You are using Databricks Autoloader (cloudFiles) within a Delta Live Tables (DLT) pipeline to ingest streaming Parquet data from multiple S3 directories with a wildcard pattern, and you want to ensure all matching directories’ data is included in a single target Delta table. However, you are noticing not all directories are being picked up as expected.
Here’s what you should know and steps to troubleshoot or improve your DLT ingestion:
Key Points about Autoloader Patterns
-
The pattern s3://workspace/data/*_{source_table} should match the example directories you provided (i.e., A100_WH, A200_WH, A300_WH), as each name ends with _WH.
-
Autoloader discovers and watches files present in all matching directories, but its directory scan is subject to S3’s eventual consistency.
-
The cloudFiles source expects all files in the specified pattern to have the same schema (which you’ve confirmed).
Common Issues and Recommendations
1. Eventual Consistency in S3
-
S3 may delay reflecting newly uploaded files. This can cause files/directories to be missed temporarily. Usually, Autoloader will pick these up in subsequent lists, but for high-frequency CDC loads and/or new directories, this is the most common cause.

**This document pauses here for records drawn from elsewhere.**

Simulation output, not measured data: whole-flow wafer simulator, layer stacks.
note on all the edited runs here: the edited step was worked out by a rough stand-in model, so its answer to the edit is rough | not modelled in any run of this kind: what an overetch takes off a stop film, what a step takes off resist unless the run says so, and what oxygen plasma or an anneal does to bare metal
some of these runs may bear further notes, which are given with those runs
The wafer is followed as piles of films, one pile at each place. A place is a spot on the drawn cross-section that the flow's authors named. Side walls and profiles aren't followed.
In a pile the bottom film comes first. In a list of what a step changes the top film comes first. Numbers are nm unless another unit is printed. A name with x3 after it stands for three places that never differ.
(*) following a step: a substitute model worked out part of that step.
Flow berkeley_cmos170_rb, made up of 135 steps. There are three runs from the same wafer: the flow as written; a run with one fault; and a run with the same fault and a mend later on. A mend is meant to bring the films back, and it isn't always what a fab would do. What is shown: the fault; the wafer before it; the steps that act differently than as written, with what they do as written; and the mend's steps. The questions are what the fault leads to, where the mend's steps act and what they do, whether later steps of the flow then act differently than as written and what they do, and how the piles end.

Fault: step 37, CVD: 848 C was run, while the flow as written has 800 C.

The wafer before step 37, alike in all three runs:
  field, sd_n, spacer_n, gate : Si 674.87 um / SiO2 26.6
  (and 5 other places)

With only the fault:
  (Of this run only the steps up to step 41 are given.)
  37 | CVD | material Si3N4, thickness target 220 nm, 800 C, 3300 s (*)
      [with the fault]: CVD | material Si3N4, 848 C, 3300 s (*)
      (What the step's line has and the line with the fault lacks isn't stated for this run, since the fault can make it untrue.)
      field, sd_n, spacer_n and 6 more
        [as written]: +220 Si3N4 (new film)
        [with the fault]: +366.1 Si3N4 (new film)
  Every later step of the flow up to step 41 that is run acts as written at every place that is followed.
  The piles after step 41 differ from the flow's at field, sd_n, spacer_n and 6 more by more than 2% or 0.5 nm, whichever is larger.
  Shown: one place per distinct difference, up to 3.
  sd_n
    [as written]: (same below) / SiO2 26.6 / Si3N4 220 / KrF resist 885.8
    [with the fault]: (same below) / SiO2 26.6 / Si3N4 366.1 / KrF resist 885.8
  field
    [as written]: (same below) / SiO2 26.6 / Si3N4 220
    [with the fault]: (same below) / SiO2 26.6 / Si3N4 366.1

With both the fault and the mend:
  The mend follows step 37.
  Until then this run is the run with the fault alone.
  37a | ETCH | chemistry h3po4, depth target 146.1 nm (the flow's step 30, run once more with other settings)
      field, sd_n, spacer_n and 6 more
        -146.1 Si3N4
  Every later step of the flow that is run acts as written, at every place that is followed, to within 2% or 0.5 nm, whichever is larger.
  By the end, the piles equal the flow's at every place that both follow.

2. Pattern and Directory Matching
-
Double-check that the wildcard pattern indeed matches all intended directories.
-
*_{source_table} matches any folder ending with _WH. If you have, for example, A100_WH/, A101_OTHER/, only the former is picked up. List your S3 bucket contents to verify the actual directory names and that they are all picked up by the pattern (e.g., via AWS CLI: aws s3 ls s3://workspace/data/).
3. Autoloader File Discovery Settings
-
cloudFiles.useIncrementalListing improves performance for large directory counts, but is only available in Databricks Runtime 9.1+ and may have limitations on new folder discovery if the pattern is not optimal.
-
The cloudFiles.maxFilesPerTrigger (set to 10,000) affects throughput but not discovery.
4. Schema Location and Schema Evolution
-
Ensure your cloudFiles.schemaLocation is not on S3 but a DBFS/ADLS location with sticky write permissions. S3 can be unreliable for this purpose due to eventual consistency.
5. Permissions
-
The IAM role assumed by Databricks must have List and Read permissions for s3://workspace/data/ and all sub-folders.
6. File Placement
-
Autoloader recursively discovers new files, but only if they are in subfolders that currently match the search pattern. If a new directory that matches the wildcard is created after the stream starts, it may not be picked up by all modes.
Best Practices
- Use Recursive Wildcard:
For deeper or more nested folder structures, the double star wildcard ** ensures all subdirectories are included:
load_path = f"s3://workspace/data/**_{source_table}"
This catches workspace/data/A100_WH/, workspace/data/2025/A100_WH/, etc..
- Restart Pipeline Periodically
For S3’s eventual consistency issues, restarting or scheduling regular refreshes ensures new directories/folders are picked up in the listing.
- Monitor Autoloader Metrics
Review the logs and metrics in the Databricks UI, including “files discovered,” “files processed,” etc., to spot if certain directories are skipped or lag behind.
- Upgrade to Latest Databricks Runtime
Recent Runtime versions improve new directory detection and offer better S3 support for incremental discovery.
Example Revised Load Path
load_path = "s3://workspace/data/*_WH"
# Or, for multi-level folder structures:
# load_path = "s3://workspace/data/**_WH"
Troubleshooting Checklist
-
Use the dbutils.fs.ls("s3://workspace/data/") command and verify that all directories exist and match the pattern.
-
Check your pipeline logs for warnings or skipped files/folders.
-
Ensure IAM has ListBucket and GetObject permissions for all buckets involved.
-
Test your pattern with a Spark static read to see detected files:
spark.read.format("parquet").load(load_path).show()
References
-
[Databricks Autoloader S3 Patterns & Configuration Documentation]
-
[Databricks Troubleshooting Autoloader Missed Files]
-
[Databricks Incremental Listing & Directory Discovery]
Summary
The wildcard pattern is generally correct, but S3 eventual consistency, Autoloader settings, and new directory detection are the likely issues. Consider using a recursive wildcard, validating your folder structure and permissions, and keeping your Databricks Runtime up to date for best results.